Advice from leadership experts

By covering the ways in which the CEO role can be changed to reduce stress, and updating the way that CEOs are selected, executive search firms can provide valuable advice to organizations about how they can proceed most effectively. From here, the best-in-class executive search and leadership consultants distinguish themselves as trusted advisors. It is often said that the CEO’s corner office can be a lonely place (especially now that their family lives are placed under great pressure due to longer hours), so it is essential that they have external, and experienced, leadership advisors.

Eric Beaudan, Leadership Practice Leader at Odgers Berndtson Canada, explains: “We’re privy to some of the issues and inner thoughts that senior executives face. It gives us a much better appreciation of how a new CEO can take stock of what’s in the organization, the talent, the strategy, and working with the board. Most people don’t have exposure to those issues, but we are able to relate in a way that reflects the complexity that they experience.”
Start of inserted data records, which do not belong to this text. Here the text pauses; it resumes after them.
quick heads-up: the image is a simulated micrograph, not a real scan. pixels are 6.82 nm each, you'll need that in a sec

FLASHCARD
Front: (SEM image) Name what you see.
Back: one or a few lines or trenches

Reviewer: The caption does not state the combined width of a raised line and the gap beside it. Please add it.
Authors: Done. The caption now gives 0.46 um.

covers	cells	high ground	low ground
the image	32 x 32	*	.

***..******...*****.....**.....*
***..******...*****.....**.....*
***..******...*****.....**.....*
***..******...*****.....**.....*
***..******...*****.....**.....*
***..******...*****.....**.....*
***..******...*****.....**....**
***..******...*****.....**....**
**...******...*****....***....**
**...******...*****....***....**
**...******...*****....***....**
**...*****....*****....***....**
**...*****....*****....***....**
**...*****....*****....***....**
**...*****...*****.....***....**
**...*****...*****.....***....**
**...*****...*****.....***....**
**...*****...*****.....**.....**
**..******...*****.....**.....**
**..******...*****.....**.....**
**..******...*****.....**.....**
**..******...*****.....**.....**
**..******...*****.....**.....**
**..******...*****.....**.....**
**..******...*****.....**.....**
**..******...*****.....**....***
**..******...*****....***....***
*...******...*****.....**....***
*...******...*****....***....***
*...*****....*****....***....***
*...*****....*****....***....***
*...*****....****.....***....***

Operating as a CEO in today’s environment increasingly sounds similar to being a racing driver: the landscape races past at breakneck speed, a wrong decision could lead to disastrous consequences, and there is a team relying on them to perform every day. Much like the race car driver, who relies on a team of mechanics that specialize in high-speed engineering for optimum performance and safety, CEOs can rely on leadership experts to provide expert, relevant knowledge, based on extensive experience and exposure to executives in similar positions. An example of this level of support and thought leadership can be seen in Bonnie Gwin’s recent article: “How CEOs manage doubt”. In the article, Gwin, the Vice-Chair of Heidrick & Struggles’ board practice writes: “Understanding the risks and remedies for doubt enables leaders to mitigate their discomfort, whether its source is cognitive or emotional, and return to a zone where they can make more productive and well-considered choices, turning doubt into a powerful decision tool.” For an anxious CEO to hear that kind of advice from someone who has been privy to many other leaders must provide some solace.

By providing these more sophisticated executive search tools, firms are making themselves even more valuable to their clients. And by providing counsel for potentially isolated and overwhelmed CEOs, leadership consultants are proving invaluable to CEOs today.